Les Oiseaux de proie
A though-improvised, seven-part programmatic piece in an avant-garde setting, Les Oiseaux de proie recounts the adventures of a flock of predatory birds, from our introduction to them (at first restful and carefree, but growing in ominous implications as hunger mounts and primal instincts surface), through their attack on their prey (busy-ness and clutter reflective of mass gluttony finding its bloody outlet, followed by the joy of satiation, sleep, and what sounds like instances of surreptitious, giggly bird-sex), to their nest's discovery by concerned farmers or sportsmen hunters (all fluttery chaos and warning whistles and rifle or shotgun blasts as the birds put up a brave but doomed defense). The last two tracks declaim with funereal sadness the feathery butchers' denouement as "Les Oiseaux en brochettes," or skewered birdy tidbits for the campfire and table (tearful moans and spit-broiling sounds, followed by the human conviviality of the communal cook-out and the paralleled post-prandial activities of the ultimate victors in the chain of being).

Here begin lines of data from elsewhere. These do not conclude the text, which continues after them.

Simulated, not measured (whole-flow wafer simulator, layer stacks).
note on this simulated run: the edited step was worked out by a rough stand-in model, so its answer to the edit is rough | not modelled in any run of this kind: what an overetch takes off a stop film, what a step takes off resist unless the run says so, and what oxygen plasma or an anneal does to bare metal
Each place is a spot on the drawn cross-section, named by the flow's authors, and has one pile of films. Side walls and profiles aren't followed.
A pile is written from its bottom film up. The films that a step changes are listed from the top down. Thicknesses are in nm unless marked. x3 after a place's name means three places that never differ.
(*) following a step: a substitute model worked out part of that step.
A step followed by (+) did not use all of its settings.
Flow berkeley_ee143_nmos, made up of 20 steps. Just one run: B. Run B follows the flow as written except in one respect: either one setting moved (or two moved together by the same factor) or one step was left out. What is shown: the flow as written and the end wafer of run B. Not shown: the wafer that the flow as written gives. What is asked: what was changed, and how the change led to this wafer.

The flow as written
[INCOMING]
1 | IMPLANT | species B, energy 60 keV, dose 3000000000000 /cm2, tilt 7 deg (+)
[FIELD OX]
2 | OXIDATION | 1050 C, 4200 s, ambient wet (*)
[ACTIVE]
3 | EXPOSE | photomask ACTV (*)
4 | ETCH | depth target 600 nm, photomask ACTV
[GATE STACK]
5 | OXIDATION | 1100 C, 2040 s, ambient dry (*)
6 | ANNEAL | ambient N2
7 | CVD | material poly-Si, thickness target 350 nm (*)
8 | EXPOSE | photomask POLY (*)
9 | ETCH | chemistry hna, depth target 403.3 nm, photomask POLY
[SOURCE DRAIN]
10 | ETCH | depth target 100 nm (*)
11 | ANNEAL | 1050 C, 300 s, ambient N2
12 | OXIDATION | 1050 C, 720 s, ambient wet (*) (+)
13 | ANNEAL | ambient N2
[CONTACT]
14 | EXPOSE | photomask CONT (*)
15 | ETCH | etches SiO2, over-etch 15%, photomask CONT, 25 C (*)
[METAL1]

Unfortunately, because of the absence of explanatory notes, either in French or English, we are left to this rather fanciful interpretation, but the music seems to bear this out, with its alternately frenzied and sensual Hitchcock-ean sound effects suggestive of nothing so much as the spine-tingling cawing of a gang of ravenous airborne killers and their attendant pleasures.
The principal melodic statements are made by multi-reedman Bob Ackerman, who plays not only four saxes, from alto and tenor to baritone and bass, but also piccolo, flute, alto flute, clarinet and contrabass clarinet; cornetist Herb Robertson, who doubles on primitive flutes and whistles; and trombonist Bob Hovey, who also plays phonograph (don't we all?), while the other sounds are perpetrated by acoustic and synthesized wordless singer Pam Purvis and the voices of the hornmen, bassist Dominic Duval and drummers/ percussionists Herb Fisher and Tom Sayek. The many musical allusions to other figures in the avant-garde genre may be arresting for some and admittedly the program is well-conceived and executed quite properly, but most listeners will probably opt for another look at Tippi Hedren instead.